Smartphone penetration in Nigeria today is arguably the highest in the world. In 2013, over 10 million smart devices worth $1 billion (N167bn) were sold in Nigeria, according to analysts.
Smartphone shipments to the Middle East and Africa (MEA) saw unprecedented y/y growth of 83 percent in 2014, the majority of the growth in the smartphone category was witnessed in countries with larger populations but previously low penetration rates like Nigeria and Kenya. Kenya experienced the second fastest growth of 112 percent in smartphone shipments.
According to IDC, smartphone’s accounted for 41.9 percent of all mobile handset shipments to the region in 2014, up from 27 percent in 2013, with the overall handset market expanding 19.6 percent in volume y/y.
Feature phones have been hit hard by the increased availability of more affordable smartphones, with shipments down 4.5 percent y/y in 2014. Smartphone priced under $100 captured 20 percent share of the MEA smartphone market in 2014, up from just 5 percent in 2013.
“Many new vendors have been eager to get into the region’s burgeoning smartphone space, with a number of them launching phones in this growing price band,” says Nabila Popal, IDC’s research manager for handsets and display solutions in the Middle East and Africa.
“This strategy of targeting the mid and low end of the market has contributed significantly to the success of vendors like Huawei and Lenovo,” Popal says.
The Nigerian market, Africa’s leading smartphone market, represents a strategic market that has attracted several smartphone manufacturers around the world. The potential for more growth is unbelievably huge and manufacturers are fighting for the heart of the Nigerian smartphone market. The battle for the bottom of the pyramid is real and very exciting here, and we are seeing some awesome low to mid-range smartphone in the market, according to analysts.
The growing popularity of dual-SIM Smartphone’s is also helping shape the market, with shipments of such devices increasing 34 percent y/y in Q4 2014.

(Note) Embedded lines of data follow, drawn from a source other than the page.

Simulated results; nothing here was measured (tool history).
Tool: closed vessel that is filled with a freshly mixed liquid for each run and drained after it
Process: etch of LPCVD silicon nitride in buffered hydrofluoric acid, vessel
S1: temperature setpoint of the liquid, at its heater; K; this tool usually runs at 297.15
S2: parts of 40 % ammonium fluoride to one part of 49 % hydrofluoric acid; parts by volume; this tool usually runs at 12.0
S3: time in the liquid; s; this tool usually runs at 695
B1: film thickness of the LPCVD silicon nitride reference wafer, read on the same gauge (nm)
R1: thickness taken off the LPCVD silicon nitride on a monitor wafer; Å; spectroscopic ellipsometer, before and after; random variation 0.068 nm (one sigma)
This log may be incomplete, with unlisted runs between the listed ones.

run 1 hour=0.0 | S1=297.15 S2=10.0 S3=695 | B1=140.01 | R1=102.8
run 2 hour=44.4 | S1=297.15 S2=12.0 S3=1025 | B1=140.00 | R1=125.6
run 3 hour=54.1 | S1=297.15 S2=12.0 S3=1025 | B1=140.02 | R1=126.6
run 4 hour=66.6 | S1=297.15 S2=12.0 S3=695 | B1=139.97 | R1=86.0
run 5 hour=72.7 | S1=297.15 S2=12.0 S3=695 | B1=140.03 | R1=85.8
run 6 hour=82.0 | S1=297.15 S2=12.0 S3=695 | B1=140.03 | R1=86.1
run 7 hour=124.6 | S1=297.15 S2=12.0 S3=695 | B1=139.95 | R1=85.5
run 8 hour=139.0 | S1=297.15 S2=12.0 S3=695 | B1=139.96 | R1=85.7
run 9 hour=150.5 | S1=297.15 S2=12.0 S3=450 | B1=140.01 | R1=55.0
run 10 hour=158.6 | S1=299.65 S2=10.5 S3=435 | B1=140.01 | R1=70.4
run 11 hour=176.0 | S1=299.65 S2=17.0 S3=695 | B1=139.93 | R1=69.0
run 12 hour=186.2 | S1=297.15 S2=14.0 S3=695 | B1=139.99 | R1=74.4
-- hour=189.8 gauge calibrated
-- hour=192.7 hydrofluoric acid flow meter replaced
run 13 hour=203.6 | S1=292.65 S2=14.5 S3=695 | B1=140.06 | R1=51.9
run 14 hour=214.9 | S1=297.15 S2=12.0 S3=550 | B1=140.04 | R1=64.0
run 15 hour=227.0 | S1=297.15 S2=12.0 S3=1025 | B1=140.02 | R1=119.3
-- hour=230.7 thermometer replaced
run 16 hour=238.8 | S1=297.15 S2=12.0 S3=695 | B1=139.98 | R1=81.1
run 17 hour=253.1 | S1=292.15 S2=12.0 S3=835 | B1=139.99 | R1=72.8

“Vendors such as Samsung and HTC launched variants of their flagship S5 and HTC One M8 models with dual-SIM capabilities,” says Isaac T. Ngatia, a senior research analyst at IDC Middle East, Africa, and Turkey.
“Demand for such devices stems from the fact that a growing band of consumers want to enjoy cheap cross-network calls and offers from multiple Telco’s, and therefore retain more than one SIM card for their personal use.”
The overall handset market’s vendor dynamics also changed by the end of 2014. Although Samsung maintained its number-one position in MEA, its smartphone share fell from 51.5 percent in 2013 to 43.8 percent for 2014. Huawei and Apple followed in second and third place with shares of 8.9 percent and 7.8 percent, respectively.
The MEA market witnessed a massive 58 percent increase in the shipment of iOS devices in Q4 2014 compared to Q3 2014. Android shipments increased by only 3.8 percent over the same period, while Blackberry OS continued its declining trend after a temporary increase in Q3 2014.